Ghatkopar (Marathi: घाटकोपर) is a suburb in eastern Mumbai. The area is served by the railway station on the Central Line of the Mumbai Suburban Railway, and the metro station on Line 1 of the Mumbai Metro.
Ghatkopar was a quaint village in 1920’s and 30’s. It came under Municipal Corporation of Greater Mumbai. It was not a part of Mumbai. Mumbai's limits were up to Sion only and Ghatkopar came under district Mumbai Suburban.
Like all small community centers, Ghatkopar also had just one principal road connecting it to Mumbai on the South-side and Thane in the north i.e.; Agra road. It was surrounded by creeks and hills. There are two popularly known theories for the name Ghatkopar:
It derived its name from the fact that it was the Kopara (Marathi for "Corner") of Western Ghats - Ghat-kopra.

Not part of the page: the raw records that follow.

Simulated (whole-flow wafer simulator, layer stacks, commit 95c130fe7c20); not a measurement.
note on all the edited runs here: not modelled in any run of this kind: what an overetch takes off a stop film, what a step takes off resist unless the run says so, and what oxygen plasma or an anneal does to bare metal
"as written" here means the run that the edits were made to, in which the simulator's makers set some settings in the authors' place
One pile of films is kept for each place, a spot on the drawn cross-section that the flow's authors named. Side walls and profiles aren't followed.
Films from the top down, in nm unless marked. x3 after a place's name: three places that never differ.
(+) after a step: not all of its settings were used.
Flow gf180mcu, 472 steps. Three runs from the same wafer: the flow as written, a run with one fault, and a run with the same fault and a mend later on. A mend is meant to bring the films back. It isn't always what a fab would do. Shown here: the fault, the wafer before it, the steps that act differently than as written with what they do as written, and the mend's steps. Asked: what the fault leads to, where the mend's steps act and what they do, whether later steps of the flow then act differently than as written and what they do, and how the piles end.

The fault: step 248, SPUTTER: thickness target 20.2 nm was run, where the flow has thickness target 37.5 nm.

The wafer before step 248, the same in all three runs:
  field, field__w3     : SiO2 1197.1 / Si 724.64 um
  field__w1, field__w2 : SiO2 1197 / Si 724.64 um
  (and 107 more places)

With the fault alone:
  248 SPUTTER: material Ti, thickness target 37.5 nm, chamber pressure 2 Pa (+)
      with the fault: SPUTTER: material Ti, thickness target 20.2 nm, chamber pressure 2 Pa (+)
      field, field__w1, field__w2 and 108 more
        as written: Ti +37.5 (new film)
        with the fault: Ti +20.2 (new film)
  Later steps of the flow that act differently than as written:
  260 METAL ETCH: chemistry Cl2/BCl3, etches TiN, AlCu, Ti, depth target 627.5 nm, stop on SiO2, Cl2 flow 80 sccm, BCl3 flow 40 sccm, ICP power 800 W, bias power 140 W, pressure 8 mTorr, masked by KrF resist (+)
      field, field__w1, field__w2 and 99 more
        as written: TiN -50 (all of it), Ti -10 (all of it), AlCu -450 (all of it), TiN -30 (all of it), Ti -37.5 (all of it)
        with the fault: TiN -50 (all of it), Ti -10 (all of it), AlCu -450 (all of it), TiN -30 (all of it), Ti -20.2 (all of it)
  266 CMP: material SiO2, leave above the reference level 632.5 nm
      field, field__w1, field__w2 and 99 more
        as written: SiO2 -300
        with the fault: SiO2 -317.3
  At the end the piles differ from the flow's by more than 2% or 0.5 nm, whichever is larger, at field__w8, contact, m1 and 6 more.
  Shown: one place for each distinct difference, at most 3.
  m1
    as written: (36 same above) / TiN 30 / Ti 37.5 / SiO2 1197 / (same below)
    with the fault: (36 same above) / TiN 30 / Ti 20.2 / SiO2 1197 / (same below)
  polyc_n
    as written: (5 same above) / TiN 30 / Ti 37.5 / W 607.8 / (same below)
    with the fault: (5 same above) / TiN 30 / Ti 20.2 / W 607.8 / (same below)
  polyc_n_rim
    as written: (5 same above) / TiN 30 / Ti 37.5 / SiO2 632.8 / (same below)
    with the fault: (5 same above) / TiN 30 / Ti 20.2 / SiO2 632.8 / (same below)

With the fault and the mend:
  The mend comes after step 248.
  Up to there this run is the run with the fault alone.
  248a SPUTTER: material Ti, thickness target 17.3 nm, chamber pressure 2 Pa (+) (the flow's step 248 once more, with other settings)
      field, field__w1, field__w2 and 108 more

It derived its name from the fact that there were many Ghats (Marathi for "Small Hills"), small river near the Eastern Express Highway where a lot of salt pans were there near Ghatkopar, so when people use to direct the way to reach these places they use to call it. Gram deiwait of Chembur is Ghatoba, his temple is opposite to Glass factory currently opposite to shopper stop in the premises of petrol pump. The Name Ghatkoper is dervred in Marathi is ( घाटोबाचा कोपरा ) corner of Ghatoba temple. The native of chemburities (People stay in Gaothan most of them are chaukalshi/Pachkalshi, Phatare prahu ..... etc... )worship Ghatoba on ospecian occasion.
Ghatkopar was inhabited mainly by Marathi people. But Then Migrants who came from Gujarat to Mumbai in need of good and healthy climatic conditions of the sanatoriums. Population was sparse and everyone knew each other. It was a close knit family. The streets were named after some of the renowned residents of the area like Navrojee lane named after Navrojee Sheth - a Parsee, Cama lane comes from Lady Cama Bai, Khot lane from people who ploughed and looked after farming activities of the place, Hingwala lane from a family that dealt in Asafoetida business, Khokhani lane from a family of jewelers and whose descendants still reside there, Khetani chowk named after Durlabhji Keshavji Khetani a renowned industrialist and philanthropist whose descendants still live in Ghatkopar.
The streets were without electric lights, and were lit with petromax lights which was lit by a man coming in every evening to light them up in every street. Roads were metal roads raised in the middle so that the rain water could slope down into the gutters and did not accumulate on the roads. Roads were sprinkled with water by the vans of municipality twice in the mornings and evenings.
By 1916, Ghatkopar had developed sufficiently that a municipal council for Ghatkopar-Kirol was set up. The administration was in charge of a Collector with the "Suburban District". In 1945, Ghatkopar was absorbed into Greater Mumbai.